In his deep throaty voice External Affairs and Defence Minister Jaswant Singh unveiled the contours of the Indian agenda for the Agra summit. Just the contours, leaving it to the nation and India-watchers in Pakistan to guess the real thing. New Delhi is ready and willing to discuss the Kashmir dispute and a possible solution to it. There is a rider, if seen from the Pakistan side. Kashmir may be the core issue for the visiting side but it is also the core issue of Indian nationhood.

It is not a piece of real estate but the corner stone of its secular polity — a Muslim majority region on the border of Pakistan which believes in religion-based nationalism, being part of this country. Sever Kashmir and India will be pushed to a Hindu theocratic state which no one but the fundamentalists want and which will injure the interests of crores of Muslim citizens.

Mr Jaswant Singh articulated this powerfully and unambiguously. He virtually ruled out a referendum in Kashmir, which is anyway a tired cliché totally irrelevant to the present reality. This is the Indian position and except for subtle shifts, will remain valid at Agra too. The other issues are peripheral even if Mr Jaswant Singh dislikes the term.

Scholarship for 100 students, easy visa for members of separated families, release of civilian prisoners and other confidence building measures are euphoria-centric and not designed to lead to a settlement of the basic problem.

A summit between India and Pakistan first evokes euphoria and then leads to popular depression. This is easy to explain. The bilateral relations have become very rusty and several thick layers of dust have settled on them. It would need dozens of powerful blowers to clear the dust and a huge supply of lubricants to get the machine cracking. That is the popular perception and hence the euphoria — the hope that this cleansing process is about to begin. At the same time the enormity of the task and the history of failures induce a sober but sad evaluation producing gloom.

The trick this time is to avoid this pitfall and prepare the people on both sides of the border to be reasonable in their expectations. And Mr Jaswant Singh has done his mighty bit in this regard. He has been helped by an unexpected source. After talking incessantly about the centrality of the Kashmir issue, as if a solution will be the only indicator of the summit success, General Pervez Musharraf has lowered his pitch to admit that a mere beginning to the process of a settlement would be alright with him.

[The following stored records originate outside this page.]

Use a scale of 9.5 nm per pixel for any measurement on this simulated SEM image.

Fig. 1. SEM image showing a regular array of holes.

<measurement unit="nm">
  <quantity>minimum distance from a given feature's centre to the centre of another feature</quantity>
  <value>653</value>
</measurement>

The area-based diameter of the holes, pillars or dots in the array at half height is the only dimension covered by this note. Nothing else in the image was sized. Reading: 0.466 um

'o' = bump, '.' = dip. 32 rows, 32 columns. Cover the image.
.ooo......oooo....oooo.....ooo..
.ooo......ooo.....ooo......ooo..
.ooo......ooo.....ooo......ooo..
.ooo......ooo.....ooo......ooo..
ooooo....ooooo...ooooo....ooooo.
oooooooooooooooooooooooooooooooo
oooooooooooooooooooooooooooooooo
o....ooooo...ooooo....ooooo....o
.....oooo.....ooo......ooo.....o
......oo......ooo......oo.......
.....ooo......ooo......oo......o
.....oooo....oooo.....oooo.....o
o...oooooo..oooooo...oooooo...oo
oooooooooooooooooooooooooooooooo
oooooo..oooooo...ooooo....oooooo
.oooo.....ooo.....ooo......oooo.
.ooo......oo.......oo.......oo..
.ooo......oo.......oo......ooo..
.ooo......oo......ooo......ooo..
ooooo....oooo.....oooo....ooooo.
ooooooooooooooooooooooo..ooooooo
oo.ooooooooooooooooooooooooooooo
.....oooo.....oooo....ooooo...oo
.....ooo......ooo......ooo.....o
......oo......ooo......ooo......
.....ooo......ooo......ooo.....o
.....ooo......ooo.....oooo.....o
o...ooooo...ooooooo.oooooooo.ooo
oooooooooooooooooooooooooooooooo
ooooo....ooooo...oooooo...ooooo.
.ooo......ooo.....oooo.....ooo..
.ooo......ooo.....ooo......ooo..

A perceptive Pakistani journalist, Mr Najam Sethi, puts it in a clear perspective. Pakistan does not have the military might to detach Kashmir from India and so has to settle for the second best. It can only be to secure greater autonomy for the Kashmiris and that is the real test of diplomacy. India can accept this particularly under a BJP-led rule and should ideally suggest this. The thing is to make this appear like a Pakistan demand and an Indian concession. Is anyone listening?